ANTHONY BUTLER: Popular instinct rises against elite judgment in post-truth world
First published in Business Day
January 23, 2026

When Donald Trump addressed world leaders at the World Economic Forum in Davos on Wednesday it felt like the much-heralded “post-truth” world had truly arrived.
The US president strung together a litany of demonstrably false claims, such as that the US “gave Greenland back” to Denmark after World War 2 (it had never become US territory) and that there are no wind farms in China (it generates more wind energy than any other country).
But none of this is entirely new. As the historian Sophia Rosenfeld has observed, democracy has always been about who decides what is true. Representative democracy embodies the promise that citizens, drawing on their lived experience and common sense, can collectively judge what is right and good.
Governing complex societies requires specialised knowledge, such as a mastery of statistics, law and economics, which must be generated and interpreted by experts. Citizens bring values and practical insight to democracy; elites filter information, weigh evidence and transform competing ideas and claims into feasible policies. Democracy does not capitulate to expertise, but it cannot dispense with it either.

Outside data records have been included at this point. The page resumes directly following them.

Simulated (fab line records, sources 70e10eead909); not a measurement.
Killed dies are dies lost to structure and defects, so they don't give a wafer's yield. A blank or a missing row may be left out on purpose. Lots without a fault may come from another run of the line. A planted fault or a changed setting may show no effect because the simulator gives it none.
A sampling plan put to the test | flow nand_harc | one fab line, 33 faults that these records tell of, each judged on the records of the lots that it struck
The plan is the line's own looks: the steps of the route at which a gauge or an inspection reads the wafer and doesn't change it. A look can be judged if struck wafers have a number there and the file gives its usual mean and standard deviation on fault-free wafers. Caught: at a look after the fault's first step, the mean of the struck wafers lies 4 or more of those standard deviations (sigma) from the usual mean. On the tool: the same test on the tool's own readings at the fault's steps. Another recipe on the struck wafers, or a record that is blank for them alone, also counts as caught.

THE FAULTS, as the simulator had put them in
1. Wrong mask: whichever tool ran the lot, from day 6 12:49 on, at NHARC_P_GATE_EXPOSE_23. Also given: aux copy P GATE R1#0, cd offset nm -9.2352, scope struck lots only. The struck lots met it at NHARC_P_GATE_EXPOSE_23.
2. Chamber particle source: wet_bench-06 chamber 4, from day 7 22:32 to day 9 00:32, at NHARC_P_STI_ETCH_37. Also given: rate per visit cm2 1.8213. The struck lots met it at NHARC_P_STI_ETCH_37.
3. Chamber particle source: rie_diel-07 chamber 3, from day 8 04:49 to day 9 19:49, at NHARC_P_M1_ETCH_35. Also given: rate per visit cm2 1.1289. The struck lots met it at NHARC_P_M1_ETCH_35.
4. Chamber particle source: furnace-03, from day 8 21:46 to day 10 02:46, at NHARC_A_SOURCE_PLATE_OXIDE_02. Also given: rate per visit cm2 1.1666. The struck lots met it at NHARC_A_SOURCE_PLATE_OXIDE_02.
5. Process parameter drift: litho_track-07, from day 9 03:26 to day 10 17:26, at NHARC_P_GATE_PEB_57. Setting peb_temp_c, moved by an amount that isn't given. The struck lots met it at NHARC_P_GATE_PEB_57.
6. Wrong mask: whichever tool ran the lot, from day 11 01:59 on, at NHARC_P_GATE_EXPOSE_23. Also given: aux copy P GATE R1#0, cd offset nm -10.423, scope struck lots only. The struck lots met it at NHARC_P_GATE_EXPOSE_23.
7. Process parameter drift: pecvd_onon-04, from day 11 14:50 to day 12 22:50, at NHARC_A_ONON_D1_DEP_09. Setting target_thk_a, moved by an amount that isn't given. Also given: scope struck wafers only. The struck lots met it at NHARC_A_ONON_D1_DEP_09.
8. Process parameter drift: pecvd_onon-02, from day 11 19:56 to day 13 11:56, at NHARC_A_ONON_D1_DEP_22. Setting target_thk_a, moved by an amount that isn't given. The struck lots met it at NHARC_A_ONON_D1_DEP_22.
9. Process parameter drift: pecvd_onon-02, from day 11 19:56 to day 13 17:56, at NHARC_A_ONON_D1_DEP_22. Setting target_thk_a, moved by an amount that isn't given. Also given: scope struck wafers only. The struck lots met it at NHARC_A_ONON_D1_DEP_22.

For much of the history of Western democracy popular participation grew while states created professional public services, universities trained experts and ostensibly objective methods for justifying policy, such as statistical analysis, acquired the appearance of neutrality.
This settlement always carried the seeds of its own destruction. Whenever knowledge becomes purely technical and self-referential the ability to participate in debate narrows and decisions are taken without popular engagement.
In populist counterreactions, citizens reject the monopolisation of truth by elites and reclaim a place for common sense and ordinary judgment. This can widen participation and break the spell of elite and expert complacency, but it can easily slide into contempt for knowledge, the treatment of evidence as manipulation and the castigation of experts and expertise.
The contemporary “post-truth” moment in the West is therefore not an unprecedented collapse of reason but rather the breakdown of a long-standing and unstable balance. Today’s struggle over what Rosenfeld calls “epistemic authority” — who decides what counts as fact — is worsened by social media’s circulation of information, stripped of context, while algorithms reward novelty, outrage and tribal loyalty.
All democracies, not just Western ones, are vulnerable to “epistemic breakdown”: distrust of institutions, populist suspicion of experts and competing truth claims. Even in the Thembu tribal meetings of Nelson Mandela’s youth, where “all men were to be heard and a decision was taken together as a people”, there was an elite side to the epistemic bargain. The regent would sum up what had been said and form a “consensus” among the diverse opinions. Democracy survives only if truth is filtered, stabilised and institutionalised.
Elites and experts have to accept that knowledge without legitimacy will cause a backlash. Citizens must recognise that popular common sense without evidence and expertise invites manipulation. Democracy fails when either becomes predominant; it survives only when a precarious balance between them is maintained.
The greatest challenge for all democracies — and perhaps especially for newer democracies in middle-income countries such as South Africa — is that the factors that disrupt the uneasy balance between elite judgment and popular instinct are not easy to control or change.
We can in principle regulate social media and contain the potential threats posed by fresh technological developments such as AI. But declining trust in institutions, resentment of elites and the circulation of conspiracies all feed on deeper social divisions, including economic inequality and exclusion from meaningful citizenship.
When material divides widen, institutions lose credibility and become deeply detached from expert knowledge. When citizens inhabit dramatically different material worlds, it becomes impossible to sustain a shared account of reality and expertise starts to look like privilege hiding behind a different name.
• Butler teaches public policy at the University of Cape Town.